After the boy, Scotty, passes away, the parents realize who continuously calls them. They go to the bakery and confront the baker. They exchange some angry words, after which they reconcile and share hot rolls and coffee together with the baker, who tells them his own sap story in a very overdone monologue in which he begs forgiveness.

Carver lays it on pretty thick. I don't know why, perhaps its the depression of it all, but I must say that I liked the previous Carver bit better then this one. The way that he works the melodrama in like an angry baker kneading bread dough is too over-the-top for me to enjoy this work. The characters move from your everyday vernacular to well formed, grammatically meticulous sentences that make his Average Joe and Jane sound like an example from a textbook, and it seems Carver can't decide how his characters should speak.

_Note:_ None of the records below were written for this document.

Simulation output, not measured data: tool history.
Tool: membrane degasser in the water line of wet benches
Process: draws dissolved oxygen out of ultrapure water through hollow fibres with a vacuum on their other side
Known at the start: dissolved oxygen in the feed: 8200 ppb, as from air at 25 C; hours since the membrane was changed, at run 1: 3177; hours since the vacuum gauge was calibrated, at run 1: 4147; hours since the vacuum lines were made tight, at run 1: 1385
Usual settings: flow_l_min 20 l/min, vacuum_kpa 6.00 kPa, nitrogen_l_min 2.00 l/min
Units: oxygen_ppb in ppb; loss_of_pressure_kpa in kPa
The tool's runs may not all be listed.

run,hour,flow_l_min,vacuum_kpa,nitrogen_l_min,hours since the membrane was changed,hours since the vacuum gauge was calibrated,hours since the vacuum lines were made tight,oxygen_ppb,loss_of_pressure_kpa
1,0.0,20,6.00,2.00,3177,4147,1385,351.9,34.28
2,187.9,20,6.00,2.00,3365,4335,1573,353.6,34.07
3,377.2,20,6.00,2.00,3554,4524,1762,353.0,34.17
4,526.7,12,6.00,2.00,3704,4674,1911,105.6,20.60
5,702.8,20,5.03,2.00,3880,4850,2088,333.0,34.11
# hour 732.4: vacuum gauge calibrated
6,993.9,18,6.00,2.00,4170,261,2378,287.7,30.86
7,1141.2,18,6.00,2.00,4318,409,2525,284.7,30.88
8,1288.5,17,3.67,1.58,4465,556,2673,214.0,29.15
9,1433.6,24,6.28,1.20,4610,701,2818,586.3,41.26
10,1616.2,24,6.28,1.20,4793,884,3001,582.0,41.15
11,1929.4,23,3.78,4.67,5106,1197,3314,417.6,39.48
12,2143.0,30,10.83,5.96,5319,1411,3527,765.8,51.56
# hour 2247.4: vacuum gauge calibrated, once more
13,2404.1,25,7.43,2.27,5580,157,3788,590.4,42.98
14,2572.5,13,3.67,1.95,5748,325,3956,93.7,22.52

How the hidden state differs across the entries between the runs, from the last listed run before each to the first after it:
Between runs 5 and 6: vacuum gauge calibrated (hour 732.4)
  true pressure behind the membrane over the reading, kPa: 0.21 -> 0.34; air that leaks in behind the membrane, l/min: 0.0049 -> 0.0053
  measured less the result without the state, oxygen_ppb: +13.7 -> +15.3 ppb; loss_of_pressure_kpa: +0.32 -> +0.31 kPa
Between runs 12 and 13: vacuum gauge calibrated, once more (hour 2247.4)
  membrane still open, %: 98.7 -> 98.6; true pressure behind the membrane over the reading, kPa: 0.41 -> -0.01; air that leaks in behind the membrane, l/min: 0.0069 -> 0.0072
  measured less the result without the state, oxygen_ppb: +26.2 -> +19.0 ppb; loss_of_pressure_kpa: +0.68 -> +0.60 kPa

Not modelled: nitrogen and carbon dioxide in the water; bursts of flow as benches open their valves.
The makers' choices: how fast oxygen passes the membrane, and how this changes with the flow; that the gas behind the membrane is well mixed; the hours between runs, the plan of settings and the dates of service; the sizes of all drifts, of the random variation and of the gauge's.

And now we come to the big one. The single film encompassing nine of Raymond Carvers "Biggest Hits": Short Cuts.

The film is a compilation of a collection of Raymond Carver pieces shot in a way that all of the stories intertwine in one way or another. All the characters interact with other characters from other stories. This concept is pretty cool, and I thought that the screenwriter would bring it all together into a nice, smooth flick. However, there are so many stories with so many characters (twenty-two of them!) that the movie ends up being three hours of confusion. It would have been better off, I think, to have used only three or four stories rather than nine. The confusion would have been less, and the writers would have been able to expand upon the individual characters more thoroughly than director Robert Altman did. As it stands, the characters are not at all fleshed out and are pretty one-dimensional, something that I feel is a shame given the potential for making them into complex rather than confusing characters.

The film Short Cuts was set loose upon the general public in 1993, and it shows. The camera pans, the zooming for dramatic effect, that annoying thing I call the "soap opera stare". The opening sequence featering chemical-spraying helicopters is on its own a full-length motion picture, and it never seems to end. The emphasis on the "medfly" had me thinking that it would play some sort of major role in the story. It doesn't. They kill those off in the opening helicopter scenes, and no more medflys showed themselves in the rest of the movie.

The film features an all-star cast, even bringing in legend Jack Lemon. But the film time is so minimal for each actor due to there being so many of them that you only get short bits of screen time with them. Tom Waits' character, my favorite of the film, gets so much less than he could have had, likely producing, like I said, a much more one-dimensional character.

I must say that, despite the negative qualities of the film, that it wasn't the worst thing I have ever seen. It could have been so much better though.